Bottlebrush grass advice needed

Asked July 7, 2020, 9:01 AM EDT

Hello, I have bottlebrush grass that I planted about three years ago. It's in a shady area, and it's been a slow grower. (Maybe because it's a shady area.) This year it finally took off well, but the heavy rains we've had really battered it. I've attached pictures. My question is: should I prop it up with stakes? Or just cut it down near the base and try to start it all over again? Also, if there's any care advice you have for this plant, I'd be interested. Also of interest: I have planted ground cedar (club moss) in a shaded area, which I think it likes. If you have any advice on propagating this plant, I'd be interested in that as well. I used to see growing wild fifty years ago, and I never see it now - I'm trying to get it going in my back yard. Thank you.

Baltimore County Maryland

3 Responses

It's not uncommon for perennials to start really filling in nicely in their third year after planting. This native grass - Bottlebrush (Elymus hystrix / Hystrix patula) - is perhaps receiving too much shade to have a sturdier habit, though nutrient-rich soils can also promote flopping in grasses. According to a book on native grasses by William Cullina, this species "will tolerate full shade [but] grows most luxuriantly where it receives at least a few hours of direct sun." Either technique - staking or cutting back to promote new growth - should work, but staking is probably best at this point given that it's a cool-season grass and can go dormant in summer heat.
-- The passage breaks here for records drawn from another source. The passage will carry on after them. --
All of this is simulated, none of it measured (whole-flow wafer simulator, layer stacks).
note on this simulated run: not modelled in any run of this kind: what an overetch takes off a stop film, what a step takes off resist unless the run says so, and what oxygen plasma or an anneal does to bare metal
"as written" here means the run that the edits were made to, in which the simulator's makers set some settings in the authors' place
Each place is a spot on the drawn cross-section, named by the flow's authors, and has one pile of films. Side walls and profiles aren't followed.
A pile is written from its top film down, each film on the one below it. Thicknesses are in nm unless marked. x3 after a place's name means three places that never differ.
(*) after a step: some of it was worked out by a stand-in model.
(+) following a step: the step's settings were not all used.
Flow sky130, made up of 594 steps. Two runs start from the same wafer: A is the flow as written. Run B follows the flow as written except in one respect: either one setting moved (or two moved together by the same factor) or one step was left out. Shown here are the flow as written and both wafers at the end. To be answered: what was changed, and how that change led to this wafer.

Clubmosses (Ground-cedar, Crow's-foot, etc...Lycopodium) are primitive plants and are challenging to cultivate, but they do grow in woodland conditions (shade). They used to be (and perhaps still are) harvested for Christmas decorations, which is not sustainable given their very slow recovery. Habitat degradation may also be to blame for their scarcity. Some species have rhizomes that spread the colony; all will produce spores when mature (about 6-year-old stems) that shed in fall and disperse on the wind. Most species require particular symbiotic fungi in the soil to progress from germination into more mature plants (as our wild orchids do); this is also likely whey their occurrence in the wild is patchy and why they are not nursery-propagated to our knowledge. If your soil microbes are compatible, they will spread in time on their own if competing weeds are kept at bay. Their total life cycle is estimated to take up to two decades. [More information on these interesting plants can be found in the book Native Ferns, Moss, & Grasses by William Cullina, (c) 2008 New England Wild Flower Society]


All great advice! Yes, I first became acquainted with "Crowsfoot" as a boy when gathering for Christmas decorations.

Thanks, Miri.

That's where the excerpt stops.